Market participants and their functions

While on stock markets investors only trade with institutional investors (like mutual funds), on Forex market there are more parties that trade and it is very important for all participants to understand the functions and reasons of those players. And here we talk about governments, central banks, financial institutions, speculators and hedgers.

Governments and Central Banks are for sure the most influential participants in the Forex market. In most of the countries, the Central Bank appears as an extension of the Government and it acts according to its policy. On the other side, some governments grant more independence to the central banks, considering that this increases its efficiency in managing inflation and keeping interest rates low, which increases economic growth. Central banks are usually involved in maintaining foreign reserve volumes in order to reach some economic purposes, so they use the foreign exchange markets to adjust these reserves. Since they own abundant financial resources, they have a significant impact on currency markets.
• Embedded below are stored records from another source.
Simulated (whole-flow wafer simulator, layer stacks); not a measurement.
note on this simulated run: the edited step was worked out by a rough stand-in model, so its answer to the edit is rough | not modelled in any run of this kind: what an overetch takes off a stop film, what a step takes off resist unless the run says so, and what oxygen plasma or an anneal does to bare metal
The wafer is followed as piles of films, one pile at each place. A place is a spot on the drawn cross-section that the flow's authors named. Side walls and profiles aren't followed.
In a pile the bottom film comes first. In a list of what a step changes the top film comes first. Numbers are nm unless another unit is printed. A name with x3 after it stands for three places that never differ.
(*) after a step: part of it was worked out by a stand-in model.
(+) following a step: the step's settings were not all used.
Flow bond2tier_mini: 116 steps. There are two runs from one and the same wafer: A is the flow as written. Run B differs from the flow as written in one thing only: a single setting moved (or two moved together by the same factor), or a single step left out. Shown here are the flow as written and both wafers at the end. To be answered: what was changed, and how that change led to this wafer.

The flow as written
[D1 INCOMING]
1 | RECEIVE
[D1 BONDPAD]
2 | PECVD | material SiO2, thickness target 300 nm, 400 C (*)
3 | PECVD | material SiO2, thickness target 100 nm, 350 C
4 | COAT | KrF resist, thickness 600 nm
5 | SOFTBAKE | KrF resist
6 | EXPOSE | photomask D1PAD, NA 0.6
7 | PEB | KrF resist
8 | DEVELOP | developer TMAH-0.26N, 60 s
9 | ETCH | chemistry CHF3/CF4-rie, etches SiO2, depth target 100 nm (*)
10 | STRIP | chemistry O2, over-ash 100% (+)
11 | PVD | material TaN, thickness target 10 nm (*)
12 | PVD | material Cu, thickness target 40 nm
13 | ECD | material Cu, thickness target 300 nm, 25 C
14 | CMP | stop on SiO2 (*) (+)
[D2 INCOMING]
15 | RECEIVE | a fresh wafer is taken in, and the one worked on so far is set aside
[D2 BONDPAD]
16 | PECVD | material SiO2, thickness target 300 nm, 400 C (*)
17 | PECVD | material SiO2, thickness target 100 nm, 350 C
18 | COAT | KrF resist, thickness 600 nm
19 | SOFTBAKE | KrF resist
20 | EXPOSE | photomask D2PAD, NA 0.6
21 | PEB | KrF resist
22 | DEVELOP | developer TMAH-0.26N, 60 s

Financial Institutions and Banks are also involved in Forex market, through small-scale transactions (usually made with individuals) and currency transactions (between banks, known as the interbank market). The larger banks usually have more credit relationships, so they receive better foreign exchange prices. So banks act as dealers by buying or selling a currency at the bid/ask prices. And they make money on Forex by exchanging currency at a higher price that they paid to obtain it.

Speculators are another category of participants on Forex and they make money by taking advantage of fluctuating levels of exchange rates. Speculators can have a big impact on the Forex market since they can affect a country’s currency and economy. A good example in this category are the hedge funds, known as unregulated mutual funds that use unconventional and very risky strategies to make very large returns.

Hedgers are often employed by international businesses which are selling to international clients or are buying from international suppliers. In both cases, they will have to face the volatility of fluctuating currencies and the solution here are the hedging strategies in order to lock in a specific exchange rate for the future. This way, all the risks of the exchange rate are removed from the transaction.

All those participants in Forex have significant impact on countries currencies and for traders, it is important to know the role of each player. Making some research about central banks policies and the functions of the other financial institutions will be really helpful when starting the trades.